All in all, we had cash flow, which is slightly improved from Q4 2024, from EUR 25 million to EUR 27 million. Debt financing net effect was also had positive effect to our cash flow. We changed our syndicate loan repayment schedule in spring 2025, and as a result of that, we prolonged the payment schedule of this loan. As you know, we have a very strong balance sheet. Our equity is already fixed at 56% of our total assets, and therefore, we found reasonable to prolong this very aggressive loan repayment schedule to a little bit smoother one, and these effects that we had in Q4 somewhat smaller debt financing burden.
Interest was also lower by EUR 2 million and basically reflects one-off item sales of Star, which lowered the total outstanding loan amount. Then obviously, also the regular payment of loans have decreased the loan amount further. The loan amount helped us also to decrease interest cost. As already mentioned, the dividends was paid in Q4, comparing the whole dividend in Q3 2024, and resulted a little bit more negative change in cash than a year earlier. In our balance sheet, no major changes. Basically, the changes reflects a down payment of loans and amortization of vessels. Still, our biggest asset is our vessels. We have totally assets of EUR 1.3 million.
Oh, sorry, EUR billion. Then on liability side, we have almost EUR 450 million of interest-bearing liabilities and then EUR 750 million of equity, which makes our equity ratio basically 56%, which is very, very strong. Therefore, we are also considering to propose of paying dividends on the amount of EUR 0.06 per share. Net Debt/EBITDA is also on healthy level currently, the ratio is 3.3x, and our liquidity was, at the end of year, on the level of EUR 110 million. As mentioned, also, the loan portfolio has not changed very much, except the change of schedule what we made in the first half of 2025.
We still have three loans, two project loans related to Megastar and MyStar, and one syndicated loan. The remaining maturity of those loans is 3-9 years. They are all euro-denominated, and some of those loans have a fixed-rate interest and some floating-rate interest. Totally, we paid back loan and interest during the year, almost EUR 114 million, out of which EUR 19 million in Q4. To summarize, yes, it has been agreed with the Supervisory Board that the proposal for dividends on the AGM in springtime will be EUR 0.06 per share. Thank you.
Thank you, Harri and Margus. We will now continue with the Q&A. As usual, I will read the questions out loud, and then Paavo will provide the answers. I'll start with those which were sent to us by email and then proceed with the ones in the Q&A section. There have been few questions about the dividends. "Regarding the dividends, a minimum amount of EUR 0.05 per share would be paid if the economic performance enables it. Could you give me the motivation of the proposed dividend of EUR 44.6 million, which is more than two times the profits?

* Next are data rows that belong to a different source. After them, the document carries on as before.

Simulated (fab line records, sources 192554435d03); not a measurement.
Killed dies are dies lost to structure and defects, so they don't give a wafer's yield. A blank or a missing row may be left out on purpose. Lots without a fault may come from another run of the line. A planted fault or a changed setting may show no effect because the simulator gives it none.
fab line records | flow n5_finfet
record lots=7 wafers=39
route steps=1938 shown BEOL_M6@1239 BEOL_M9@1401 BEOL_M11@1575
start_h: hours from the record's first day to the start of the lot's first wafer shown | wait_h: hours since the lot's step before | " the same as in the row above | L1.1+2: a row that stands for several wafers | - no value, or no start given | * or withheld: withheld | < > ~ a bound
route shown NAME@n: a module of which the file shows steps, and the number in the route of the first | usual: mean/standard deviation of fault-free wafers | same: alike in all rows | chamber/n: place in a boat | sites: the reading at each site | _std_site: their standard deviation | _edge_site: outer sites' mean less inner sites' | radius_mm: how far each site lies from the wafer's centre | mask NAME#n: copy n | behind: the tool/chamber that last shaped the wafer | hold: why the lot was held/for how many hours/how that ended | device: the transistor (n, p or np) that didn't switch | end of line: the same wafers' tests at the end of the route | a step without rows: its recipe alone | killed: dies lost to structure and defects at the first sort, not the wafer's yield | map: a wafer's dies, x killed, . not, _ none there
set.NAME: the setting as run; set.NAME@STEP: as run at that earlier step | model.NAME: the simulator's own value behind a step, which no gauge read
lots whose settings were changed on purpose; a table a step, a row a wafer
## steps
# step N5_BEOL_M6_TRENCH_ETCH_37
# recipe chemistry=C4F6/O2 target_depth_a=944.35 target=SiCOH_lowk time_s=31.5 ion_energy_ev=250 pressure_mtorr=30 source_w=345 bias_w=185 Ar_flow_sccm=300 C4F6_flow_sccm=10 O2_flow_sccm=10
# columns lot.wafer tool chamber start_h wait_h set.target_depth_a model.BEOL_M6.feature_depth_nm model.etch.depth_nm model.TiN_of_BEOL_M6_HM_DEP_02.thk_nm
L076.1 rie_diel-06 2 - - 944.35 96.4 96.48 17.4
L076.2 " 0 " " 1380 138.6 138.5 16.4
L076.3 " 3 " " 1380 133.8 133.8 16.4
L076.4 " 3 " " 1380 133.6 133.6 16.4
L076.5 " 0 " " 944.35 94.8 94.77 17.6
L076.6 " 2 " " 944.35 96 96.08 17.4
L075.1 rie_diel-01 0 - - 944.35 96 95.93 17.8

Yes, actually, already Margus mentioned that today's debt load and low investments in the coming years create an opportunity to fulfill the dividend policy. We see that it's kind of like healthy situation, and that debt 3.3, and definitely we pay back some debt also this year, so it's even lowering. It's the motivation back of this.
Thank you. Does Tallink plan to launch a share buyback program in 2026 to support the stock price?
No, we don't have such a plan at the moment.
With the weak consumer confidence, do you see a risk of intensified price competition in ticket sales on your routes?
Yes, the competition is always tough, but we work daily to provide competitive services and prices.
How do you plan to adapt to the highlighted tough competition in cargo transportation?
We're seeing already some moderate growth in the cargo volumes, and we are not talking about January, which was a bit exceptional because our competitor were in dock, but also in the February, the moderate growth is ongoing, and we're working to increase the volumes.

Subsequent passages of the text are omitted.